OPTION 2:Remove only the Jeep logo cargo mat
This is the way I decided to go, though it does end up a bit uneven (I'll address that below). Using some rough measurements off the carpeted "floor" I determined that the horizontal portions of the two plastic trim pieces are roughly the same height as the two "hums" that the storage bin/subwoofer cover fit into.
- Large sheets of cardboard - enough to create a 44" x 37" piece (if not use duct tape to create a large enough piece)
- 1/2 Sheet (4x4) of desired grade of plywood in either 1/2" or 5/8" thickness (I used 5/8" ACX which uses a waterproof glue). If you want to go "all out" and have a really good lumber yard nearby, you might be able to find Baltic Birch plywood in 5/8" thickness, but it will be expensive. It holds screws REALLY well, and is perhaps a bit more stiff than ACX.
- (4) M6 x 60mm button head screws, stainless or black oxide finish
- (4) 1" x 1/4" fender washers in the same finish as the screws
- (4) M6 x 40 studs (optional)
- measuring tape
- Torx T30 bit and driver (for removing 4 cargo tie-downs)
- Large size contour gauge that will extend at least 4.5" and is as long as possible (min 10"). https://smile.amazon.com/AlexBasic-E.../dp/B07R6692TT
- Box knife with sharp blade(s)
- Large carpenter's square
- Sharpie pen
- 4mm allen wrench (for installing the new screws)

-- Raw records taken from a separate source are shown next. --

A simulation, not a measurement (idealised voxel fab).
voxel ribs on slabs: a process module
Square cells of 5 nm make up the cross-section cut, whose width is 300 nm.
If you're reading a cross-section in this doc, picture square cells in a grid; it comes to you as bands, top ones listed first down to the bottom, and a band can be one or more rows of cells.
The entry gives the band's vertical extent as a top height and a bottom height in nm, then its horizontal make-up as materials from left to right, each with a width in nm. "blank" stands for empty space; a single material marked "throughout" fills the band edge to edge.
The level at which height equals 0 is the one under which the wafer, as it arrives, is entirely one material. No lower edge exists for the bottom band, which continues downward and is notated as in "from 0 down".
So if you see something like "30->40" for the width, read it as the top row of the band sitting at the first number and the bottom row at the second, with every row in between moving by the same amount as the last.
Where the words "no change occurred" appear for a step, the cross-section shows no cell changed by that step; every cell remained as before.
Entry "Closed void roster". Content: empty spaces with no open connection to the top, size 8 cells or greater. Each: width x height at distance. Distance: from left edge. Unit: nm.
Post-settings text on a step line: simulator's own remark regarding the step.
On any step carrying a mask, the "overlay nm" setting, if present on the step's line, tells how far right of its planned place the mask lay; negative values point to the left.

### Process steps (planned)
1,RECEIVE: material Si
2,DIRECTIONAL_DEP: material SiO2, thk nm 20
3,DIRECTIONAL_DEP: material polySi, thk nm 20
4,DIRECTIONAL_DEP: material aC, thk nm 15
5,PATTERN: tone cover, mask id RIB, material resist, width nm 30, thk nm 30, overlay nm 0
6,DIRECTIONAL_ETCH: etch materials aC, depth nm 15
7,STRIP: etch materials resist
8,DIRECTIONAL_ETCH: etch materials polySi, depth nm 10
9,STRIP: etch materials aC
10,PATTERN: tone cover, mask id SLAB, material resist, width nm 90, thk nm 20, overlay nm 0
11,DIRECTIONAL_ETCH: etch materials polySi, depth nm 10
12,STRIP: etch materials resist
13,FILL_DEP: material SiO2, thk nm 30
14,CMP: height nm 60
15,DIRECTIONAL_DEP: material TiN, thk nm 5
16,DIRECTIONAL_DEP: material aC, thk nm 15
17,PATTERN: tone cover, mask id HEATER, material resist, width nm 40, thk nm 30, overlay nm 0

- Skilsaw or table saw (optional)
- Jig saw
- Palm sander with 80 and 150 grit paper
- Drill and 1/4" bit
- small piece of scrap of the plywood you're using, or something else that is about 3" x 3" of the same thickness
- Remove Jeep Logo cargo mat (if you have one)
- There are 3 cargo tie-downs on each side. Using Torx T30 bit, remove the 2 on each side closest to the front of the Jeep, leaving the rear two in place (the ones that are closest to the tailgate.
- Take your piece of cardboard and make sure it is square with measurements of 43-5/8" x 36-7/8". Measure the 1/2 way point and fold it exactly in half along the center (approx 22"). Unfold
- Using your contour gauge, measure the contour immediately behind the rear seats where it "necks in" toward the center. Transfer the contour to the cardboard template, then measure the distance down (or push the cardboard into place and mark it) and measure the contour of the second indent, which is a bit more complex because the plastic juts out a bit.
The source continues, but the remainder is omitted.